How best to sum multiple boolean values via SQL? - sql

I have a table that contains, among other things, about 30 columns of boolean flags that denote particular attributes. I'd like to return them, sorted by frequency, as a recordset along with their column names, like so:
Attribute Count
attrib9 43
attrib13 27
attrib19 21
etc.
My efforts thus far can achieve something similar, but I can only get the attributes in columns using conditional SUMs, like this:
SELECT SUM(IIF(a.attribIndex=-1,1,0)), SUM(IIF(a.attribWorkflow =-1,1,0))...
Plus, the query is already getting a bit unwieldy with all 30 SUM/IIFs and won't handle any changes in the number of attributes without manual intervention.
The first six characters of the attribute columns are the same (attrib) and unique in the table, is it possible to use wildcards in column names to pick up all the applicable columns?
Also, can I pivot the results to give me a sorted two-column recordset?
I'm using Access 2003 and the query will eventually be via ADODB from Excel.

This depends on whether or not you have the attribute names anywhere in data. If you do, then birdlips' answer will do the trick. However, if the names are only column names, you've got a bit more work to do--and I'm afriad you can't do it with simple SQL.
No, you can't use wildcards to column names in SQL. You'll need procedural code to do this (i.e., a VB Module in Access--you could do it within a Stored Procedure if you were on SQL Server). Use this code build the SQL code.
It won't be pretty. I think you'll need to do it one attribute at a time: select a string whose value is that attribute name and the count-where-True, then either A) run that and store the result in a new row in a scratch table, or B) append all those selects together with "Union" between them before running the batch.
My Access VB is more than a bit rusty, so I don't trust myself to give you anything like executable code....

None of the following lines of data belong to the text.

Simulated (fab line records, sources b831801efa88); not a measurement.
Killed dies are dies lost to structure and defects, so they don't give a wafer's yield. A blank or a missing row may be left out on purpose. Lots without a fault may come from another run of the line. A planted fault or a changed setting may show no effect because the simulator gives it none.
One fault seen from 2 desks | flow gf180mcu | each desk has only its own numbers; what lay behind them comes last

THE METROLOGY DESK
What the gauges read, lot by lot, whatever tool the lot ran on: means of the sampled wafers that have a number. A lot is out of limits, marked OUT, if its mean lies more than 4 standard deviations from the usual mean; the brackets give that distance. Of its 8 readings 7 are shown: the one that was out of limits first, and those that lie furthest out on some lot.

Just a simple count and group by should do it
Select attribute_name
, count(*)
from attribute_table
group by attribute_name
To answer your comment use Analytic Functions for that:
Select attribute_table.*
, count(*) over(partition by attribute_name) cnt
from attribute_table

In Access, Cross Tab queries (the traditional tool for transposing datasets) need at least 3 numeric/date fields to work. However since the output is to Excel, have you considered just outputting the data to a hidden sheet then using a pivot table?

Related

SQL DB2 - How to SELECT or compare columns based on their name?

Thank you for checking my question out!
I'm trying to write a query for a very specific problem we're having at my workplace and I can't seem to get my head around it.
Short version: I need to be able to target columns by their name, and more specifically by a part of their name that will be consistent throughout all the columns I need to combine or compare.
More details:
We have (for example), 5 different surveys. They have many questions each, but SOME of the questions are part of the same metric, and we need to create a generic field that keeps it. There's more background to the "why" of that, but it's pretty important for us at this point.
We were able to kind of solve this with either COALESCE() or CASE statements but the challenge is that, as more surveys/survey versions continue to grow, our vendor inevitably generates new columns for each survey and its questions.
Take this example, which is what we do currently and works well enough:
CASE
WHEN SURVEY_NAME = 'Service1' THEN SERV1_REC
WHEN SURVEY_NAME = 'Notice1' THEN FNOL1_REC
WHEN SURVEY_NAME = 'Status1' THEN STAT1_REC
WHEN SURVEY_NAME = 'Sales1' THEN SALE1_REC
WHEN SURVEY_NAME = 'Transfer1' THEN Null
ELSE Null
END REC
And also this alternative which works well:
COALESCE(SERV1_REC, FNOL1_REC, STAT1_REC, SALE1_REC) as REC
But as I mentioned, eventually we will have a "SALE2_REC" for example, and we'll need them BOTH on this same statement. I want to create something where having to come into the SQL and make changes isn't needed. Given that the columns will ALWAYS be named "something#_REC" for this specific metric, is there any way to achieve something like:
COALESCE(all columns named LIKE '%_REC') as REC
Bonus! Related, might be another way around this same problem:
Would there also be a way to achieve this?
SELECT (columns named LIKE '%_REC') FROM ...
Thank you very much in advance for all your time and attention.
-Kendall
Table and column information in Db2 are managed in the system catalog. The relevant views are SYSCAT.TABLES and SYSCAT.COLUMNS. You could write:
select colname, tabname from syscat.tables
where colname like some_expression
and syscat.tabname='MYTABLE
Note that the LIKE predicate supports expressions based on a variable or the result of a scalar function. So you could match it against some dynamic input.
Have you considered storing the more complicated properties in JSON or XML values? Db2 supports both and you can query those values with regular SQL statements.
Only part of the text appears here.